We’re on part 8 of a 10-week series called 10 Things Struggling Readers Need. If you’re new to This Reading Mama, welcome! Please click HERE or on the image above to read the background of this series as well as look through the topics of weeks 1-7.
*This post contains affiliate links. To learn more about this, please read my disclosure policy.
Can you read this made-up (pseudo) word?
INFOBORDEXTATION
What strategy did you use to read this word? Did you just sound it out letter-by-letter? Chances are no. So just how did you read the made-up word? You probably read it by analogy. What exactly does that mean? Let’s explore!
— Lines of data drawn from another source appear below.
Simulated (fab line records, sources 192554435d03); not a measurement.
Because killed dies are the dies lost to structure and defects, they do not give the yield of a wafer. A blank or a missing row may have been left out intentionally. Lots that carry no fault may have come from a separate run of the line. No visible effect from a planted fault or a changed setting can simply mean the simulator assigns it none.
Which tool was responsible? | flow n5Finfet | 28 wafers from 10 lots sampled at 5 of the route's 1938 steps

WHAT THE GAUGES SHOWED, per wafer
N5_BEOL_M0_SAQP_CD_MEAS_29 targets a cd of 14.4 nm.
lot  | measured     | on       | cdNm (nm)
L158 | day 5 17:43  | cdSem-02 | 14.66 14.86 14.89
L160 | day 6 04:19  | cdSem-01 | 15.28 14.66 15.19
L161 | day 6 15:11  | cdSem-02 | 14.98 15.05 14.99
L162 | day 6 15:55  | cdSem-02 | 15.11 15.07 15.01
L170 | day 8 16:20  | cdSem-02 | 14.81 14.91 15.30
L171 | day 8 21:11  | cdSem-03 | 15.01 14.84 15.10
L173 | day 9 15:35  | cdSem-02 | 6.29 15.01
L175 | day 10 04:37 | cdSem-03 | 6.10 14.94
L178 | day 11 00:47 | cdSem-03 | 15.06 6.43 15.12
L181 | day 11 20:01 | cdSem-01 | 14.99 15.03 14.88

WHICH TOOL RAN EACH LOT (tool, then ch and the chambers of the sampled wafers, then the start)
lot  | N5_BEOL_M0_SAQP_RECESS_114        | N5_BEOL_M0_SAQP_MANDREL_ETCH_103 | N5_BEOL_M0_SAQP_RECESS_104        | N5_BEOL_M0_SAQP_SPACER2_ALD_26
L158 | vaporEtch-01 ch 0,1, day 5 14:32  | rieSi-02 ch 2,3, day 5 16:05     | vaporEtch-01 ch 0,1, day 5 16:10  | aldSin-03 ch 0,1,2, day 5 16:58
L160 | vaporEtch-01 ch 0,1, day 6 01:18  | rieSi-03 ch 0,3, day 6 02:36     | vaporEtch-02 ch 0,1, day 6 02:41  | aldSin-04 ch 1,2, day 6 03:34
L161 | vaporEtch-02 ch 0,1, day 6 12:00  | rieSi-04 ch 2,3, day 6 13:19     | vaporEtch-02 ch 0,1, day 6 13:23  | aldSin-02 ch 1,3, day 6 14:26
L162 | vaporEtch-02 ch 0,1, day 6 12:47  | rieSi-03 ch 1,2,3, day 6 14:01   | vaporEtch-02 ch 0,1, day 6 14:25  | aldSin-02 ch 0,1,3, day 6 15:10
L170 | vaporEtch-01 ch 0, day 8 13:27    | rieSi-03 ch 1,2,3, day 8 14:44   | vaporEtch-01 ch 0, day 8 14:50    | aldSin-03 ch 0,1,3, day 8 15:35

The Problem with “Sound it Out”
With young readers, we teach them some pretty universal strategies for decoding. I had them posted in my room as a first grade teacher. If you teach the younger grades, you know them by heart: 1) Get your mouth ready to say the word, 2) Look at the picture, 3) Think about the story, etc. Any of these sound familiar? One thing I noticed as a teacher is that many of my more advanced readers were outgrowing these strategies, especially when they began reading words with more than one syllable.
Another VERY common strategy that I want to focus upon for a moment is “sound it out”. So many of our struggling readers need phonics instruction that goes beyond sound it out to READING BY ANALOGY. And this is especially true in the upper grades, where students are asked to read multisyllabic words. Pat Cunningham (author of Phonics They Use) suggests that “it is the problem of encountering a growing number of ‘big words’: words that present decoding difficulties if children are still trying to ‘sound out’ words letter by letter.”
What Does It Mean to Read by Analogy?
Let’s go back to our made up word that I had you read earlier. You probably read the word by analyzing the word parts. You broke the word into chunks and thought of other known words that had the same or similar chunks to help you read the word. For example, with the word chunk dext, you may have thought of the word text or dexterity. With bor, you may have thought of a common word like for to help you read that part. You probably did all of this within seconds first seeing the pseudo word with little to no effort. Reading by analogy is how proficient readers figure out unknown words.
Ideas to Implement Reading By Analogy with Struggling Readers
1. MODEL, MODEL, MODEL. One simple way I did this in the classroom and in tutoring was pulling a large word out of context (for example, a word right out of the text the student(s) were about to read) and writing it on a dry erase board, playing a little Parse the Word.
Break apart the word and think of other known words to help you read parts the word . After breaking it apart, I’d show them how I could now pronounce the word–or at least most of the word.
2. LET THEM GIVE IT A TRY. Let the students have a little fun with Parse the Word. They could do it as partners or solo. See if they can figure out the pronunciation on their own. Use real or silly words to make it more fun!
3. WRITING. And this one starts with one-syllable word families! For example, “Hmmm…I need to spell mat. Do you think the word cat can help me spell mat or would I use the word nap? (answer: cat because it has the -at chunk needed for mat) Which word has a chunk in it that I need to help me spell it?”
4. MAKING WORDS. Take a look at all of Pat Cunningham’s Making Words books; which she has for grades K-5. I have used this in the classroom, in tutoring, and with ALuv, as it reinforces reading and spelling using patterns.
5. TEACH PHONICS and READING BY PATTERNS. I love word study, as I teaches reading by pattern. I created a free one-sheet reference guide for my young reader to help him remember those common word patterns as he was beginning to read more difficult words. Difficult and longer words, for the most part, consist mainly of those common word patterns. We also want to teach young children from the beginning how to read by pattern (with word families) instead of sounding out every letter.
6. FRAME WORDS. Michelle shows on her post how she uses magnetic letters and teaches children to”frame” patterns within words with their fingers when reading. These are both great ways to help children see the word chunks within multi-syllabic words.